Risk managers at companies exporting to the United States and Mexico may be thinking of ways to mitigate losses if the tri-lateral North American Free Trade Agreement (NAFTA) were to lapse, but one political risk expert warns there is no insurance for such losses.

The potential dissolution of NAFTA is more of a business and risk issue than it is an insurance issue, according to James Gregory, Toronto-based regional director of Aon Crisis Management for Aon Reed Stenhouse.

“From a realistic perspective, the idea that one could buy insurance against the dissolution of NAFTA – I don’t think it currently exists as it stands,” Gregory said in an interview.

At press time, officials from Canada, the United States and Mexico were meeting in Mexico City for the seventh round of talks to renegotiate NAFTA, which took effect in 1994. The Montreal round of renegotiations wrapped up in January.

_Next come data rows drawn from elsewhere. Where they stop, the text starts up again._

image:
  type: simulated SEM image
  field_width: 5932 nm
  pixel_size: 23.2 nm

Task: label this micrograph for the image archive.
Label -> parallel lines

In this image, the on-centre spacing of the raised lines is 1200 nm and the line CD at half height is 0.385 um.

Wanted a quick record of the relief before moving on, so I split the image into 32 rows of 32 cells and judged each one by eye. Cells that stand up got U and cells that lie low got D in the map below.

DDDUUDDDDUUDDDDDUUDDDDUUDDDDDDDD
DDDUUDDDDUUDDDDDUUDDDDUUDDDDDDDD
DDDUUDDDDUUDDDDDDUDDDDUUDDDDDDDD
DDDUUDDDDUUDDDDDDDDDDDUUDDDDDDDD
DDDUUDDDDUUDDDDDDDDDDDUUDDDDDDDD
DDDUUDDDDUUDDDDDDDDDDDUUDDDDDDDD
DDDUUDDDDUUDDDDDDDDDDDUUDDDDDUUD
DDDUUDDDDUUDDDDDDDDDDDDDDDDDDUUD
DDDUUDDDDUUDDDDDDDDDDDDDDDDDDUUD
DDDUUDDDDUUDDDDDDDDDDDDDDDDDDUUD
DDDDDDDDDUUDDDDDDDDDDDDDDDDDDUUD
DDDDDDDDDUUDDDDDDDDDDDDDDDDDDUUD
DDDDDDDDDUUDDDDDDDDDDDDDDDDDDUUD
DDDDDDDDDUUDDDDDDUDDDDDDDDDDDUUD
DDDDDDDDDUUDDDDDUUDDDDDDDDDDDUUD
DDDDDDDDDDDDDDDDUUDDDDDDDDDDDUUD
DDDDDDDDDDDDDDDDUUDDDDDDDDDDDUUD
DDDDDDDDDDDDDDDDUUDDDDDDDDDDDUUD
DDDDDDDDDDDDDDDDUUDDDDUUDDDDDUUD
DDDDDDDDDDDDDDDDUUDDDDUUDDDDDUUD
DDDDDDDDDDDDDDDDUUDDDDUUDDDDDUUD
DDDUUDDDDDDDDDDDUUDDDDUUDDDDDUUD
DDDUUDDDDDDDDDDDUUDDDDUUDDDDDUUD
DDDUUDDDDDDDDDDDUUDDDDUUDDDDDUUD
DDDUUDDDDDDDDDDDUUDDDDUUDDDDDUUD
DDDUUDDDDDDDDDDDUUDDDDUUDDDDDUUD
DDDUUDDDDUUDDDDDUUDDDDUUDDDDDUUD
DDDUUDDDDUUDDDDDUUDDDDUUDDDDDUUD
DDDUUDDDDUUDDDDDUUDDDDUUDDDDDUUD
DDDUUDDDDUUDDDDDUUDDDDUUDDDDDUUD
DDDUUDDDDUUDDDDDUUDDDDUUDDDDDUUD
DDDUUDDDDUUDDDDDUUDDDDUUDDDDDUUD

The implementation of NAFTA resulted in the elimination of tariffs on some goods sold among Canada, the United States and Mexico, among other things. It also provided for a dispute settlement mechanism.

A U.S. withdrawal from international trade agreements “could precipitate collapse of world trade,” Prem Watsa, chairman and CEO of Fairfax Financial Holdings Ltd. (parent company of Northbridge Insurance and OdysseyRe, among others), said during an earnings call.